But the delight of this program constituent came in Browne’s appearance as a fore-grounded soloist in her own right, not as the top line of a quartet. Her first appearance was lengthy and, as the piece progressed, the flute’s elaborations on the opening march theme dominated proceedings. But Browne took all the tricks with an ideal placement of each note while Abel puts his soloist through a range of technical and breath-control tests; nothing flamboyant, but ever-demanding. He even managed to insert some thematic variants which Mozart might have been happy to imitate. I don’t know who wrote the cadenzas for this concerto – probably not Abel, if other manuscripts are any guide – but this one turned out sufficiently voluble and just long enough.

I think the middle Adagio was in G minor; whatever the case, these pages tested Browne’s sustaining power. She dominated the texture even more here but had to work hard because of the longer time for sweeping bow strokes allowed to the strings. To leader Greco’s credit, the pace proved sensible for all concerned; not over-weighty or insistent. Again, Browne’s cadenza brimmed with good judgement – but then, so did the ensemble’s approach, particularly in the treatment of ornamentation which emerged as it should: without fanfare or obviously basted onto a line, but just a slight disturbance in the Force.

Just how lively this ensemble can sound emerged when the Presto finale flurried into action, the results justifying the observation that this group (maybe just this section of the ARCO personnel?) sounds at its most convincing when the tempo is rapid. However, the flute gets total exposure when the tuttis end and Abel indulges in reams of rapid-fire sequence work. There’s an odd mix of the utterly predictable (thanks to repetitions, he being capable of three of a set phrase when Mozart would have been happy with two, at most) and a (in context) startling novelty, like a modulation which, in the normal run of events, was unanticipated.

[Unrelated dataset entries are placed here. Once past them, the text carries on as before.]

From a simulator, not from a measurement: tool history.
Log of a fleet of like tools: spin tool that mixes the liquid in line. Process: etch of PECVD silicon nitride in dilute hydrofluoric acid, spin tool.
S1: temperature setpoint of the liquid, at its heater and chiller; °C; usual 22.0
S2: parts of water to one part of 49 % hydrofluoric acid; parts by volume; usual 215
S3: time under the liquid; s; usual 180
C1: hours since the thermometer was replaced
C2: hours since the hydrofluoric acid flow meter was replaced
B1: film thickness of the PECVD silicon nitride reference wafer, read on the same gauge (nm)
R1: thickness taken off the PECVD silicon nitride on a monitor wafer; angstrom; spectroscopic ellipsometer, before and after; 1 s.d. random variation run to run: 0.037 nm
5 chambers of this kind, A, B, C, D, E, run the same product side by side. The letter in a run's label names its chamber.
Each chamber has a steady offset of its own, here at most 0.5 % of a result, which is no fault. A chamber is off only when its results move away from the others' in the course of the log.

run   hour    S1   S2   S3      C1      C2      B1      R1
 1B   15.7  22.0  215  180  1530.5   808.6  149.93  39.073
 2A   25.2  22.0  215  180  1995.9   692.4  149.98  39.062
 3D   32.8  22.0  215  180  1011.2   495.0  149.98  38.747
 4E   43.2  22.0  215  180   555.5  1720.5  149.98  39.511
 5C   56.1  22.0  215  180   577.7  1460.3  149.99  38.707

Even against the light weight of a string quintet and theorbo combination, the period flute that Browne used was sometimes hard pressed to be heard, particularly when the instrument was operating inside its lowest fifth. But, in the main, the flute carved out its path with an appealing breathy quality, climaxing in yet another cadenza – which seemed unnecessary, given the amount of exercise the soloist had to put in throughout this movement. And the small ensemble brought the exercise to a gratifying end with a congenial solidarity.

Abel’s Flute Quartet in A Major Op. 12 No. 2 opened the recital with Browne taking top place above Greco, viola Karina Schmitz and Yeadon. Her breath allocation made an interesting study across the opening measures of the first Un poco Allegro; indeed, it continued throughout a somewhat jumpy line that reached a finely couched oasis at a sustained E across bars 76 and 77. As far as I can tell, Browne’s transpositions – actually, translocations would be a better term – were kept to a minimum.

Browne’s melding into the fabric during the following Adagio ma non troppo showed at its subtlest during the repeated E semiquavers across bars 21 to 23. She also gave us an elegant taste of the galant in her negotiation of the appoggiaturas in bars 34 and 36, while Greco’s violin entered into a delectable partnership with Browne at bars 51-53 to put a suitable cap on proceedings. With the Tempo di Menuetto, Abel sets up a melody that is deftly shaped as a comparable piece by Mozart, but it moves into ordinariness at bars 5 and 6 when the sheen of direct speech goes astray. Greco found it hard to tamp down his attack in this movement, although Browne maintained a soft dynamic for the most part, so he’s not totally responsible for his own prominence. This last rondo is amiable without much content – a certain fluffiness around the edges made it unmemorable in itself, if a fitting vehicle to introduce the musicians without much stress brought into play.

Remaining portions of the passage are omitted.